Pulled from the pages of science fiction, self-driving cars seem to be on the way to becoming real. Cruise and Waymo are expanding their reach with their autonomous taxi experiment and Tesla (TSLA) – Get Free Report, of course, has been amping up its Full Self-Driving rollout amid repeated promises that true FSD is right around the corner.
But the technology remains heavily flawed. TheStreet reported last week that there are a number of vulnerabilities in the artificial intelligence models that power self-driving cars, not the least of which involves a lack of standardized testing platforms across the industry to ensure independently verified safe models.
Safe, human-level self-driving, however, isn’t somewhere up around the bend, according to Navy veteran and engineer Michael DeKort. The costs, he says, in human lives, time and money, are too high for true, safe self-driving to ever be achieved.
The issue for DeKort — the engineer who exposed Lockheed Martin’s subpar safety practices in 2006 — is that artificial general intelligence (an AI with human-level intelligence and reasoning capabilities) does not exist. So the AI that makes self-driving cars work learns through extensive pattern recognition.
Human drivers, he said, are scanning their environment all the time. When they see something, whether it be a group of people about to cross an intersection or a deer at the side of the road, they react, without needing to understand the details of a potential threat (color, for example).
The system has to experience something to learn it
“The problem with these systems is they work from the pixels out. They have to hyperclassify,” DeKort told TheStreet. Pattern recognition, he added, is just not feasible, “because one, you have to stumble on all the variations. Two, you have to re-stumble on them hundreds if not thousands of times because the process is extremely inefficient. It doesn’t learn right away.”
“You can never spend the money or the time, or sacrifice the lives to get there,” he said. “You have to experience to learn and you have to experience over and over again.”

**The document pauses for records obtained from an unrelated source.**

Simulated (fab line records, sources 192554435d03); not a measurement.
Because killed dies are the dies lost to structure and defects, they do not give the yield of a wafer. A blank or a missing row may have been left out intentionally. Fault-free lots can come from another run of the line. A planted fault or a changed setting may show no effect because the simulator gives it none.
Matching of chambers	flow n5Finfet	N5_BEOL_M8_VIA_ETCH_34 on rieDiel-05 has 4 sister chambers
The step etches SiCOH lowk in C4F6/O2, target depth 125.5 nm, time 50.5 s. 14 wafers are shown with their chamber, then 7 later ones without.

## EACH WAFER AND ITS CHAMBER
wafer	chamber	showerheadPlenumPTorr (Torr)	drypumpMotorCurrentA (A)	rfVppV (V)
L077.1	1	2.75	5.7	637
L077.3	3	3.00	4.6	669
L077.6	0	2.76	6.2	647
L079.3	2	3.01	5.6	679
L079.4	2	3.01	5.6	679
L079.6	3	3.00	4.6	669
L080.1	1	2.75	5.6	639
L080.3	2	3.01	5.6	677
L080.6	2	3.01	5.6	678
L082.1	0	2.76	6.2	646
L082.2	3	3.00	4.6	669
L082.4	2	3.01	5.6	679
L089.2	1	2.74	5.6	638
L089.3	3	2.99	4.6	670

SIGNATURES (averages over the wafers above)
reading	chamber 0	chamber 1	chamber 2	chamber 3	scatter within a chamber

Self-driving cars would have to clock billions to hundreds of billions of miles using their current methods to achieve a fatality rate in line with that of human drivers: one per 100 million miles, a 2016 study by Rand found. Rand found that as self-driving cars seem to improve, it gets harder to analyze their performance accurately because of the rarity of certain edge cases.
Cruise is working to bring robotaxi fleets to more cities across the country.
Tesla’s beta version of FSD, according to Elon Musk, has covered some 300 million miles; the company would have to scale up mileage by 100 to 1,000 times to create a system that is as good as human, according to Rand’s calculations. Still, as Musk himself inadvertently demonstrated in a recent demo, drivers can’t yet take a nap while their Tesla takes them somewhere; human drivers need to be ready to take control at a moment’s notice.
Tesla is currently facing a series of investigations into the safety of its FSD software.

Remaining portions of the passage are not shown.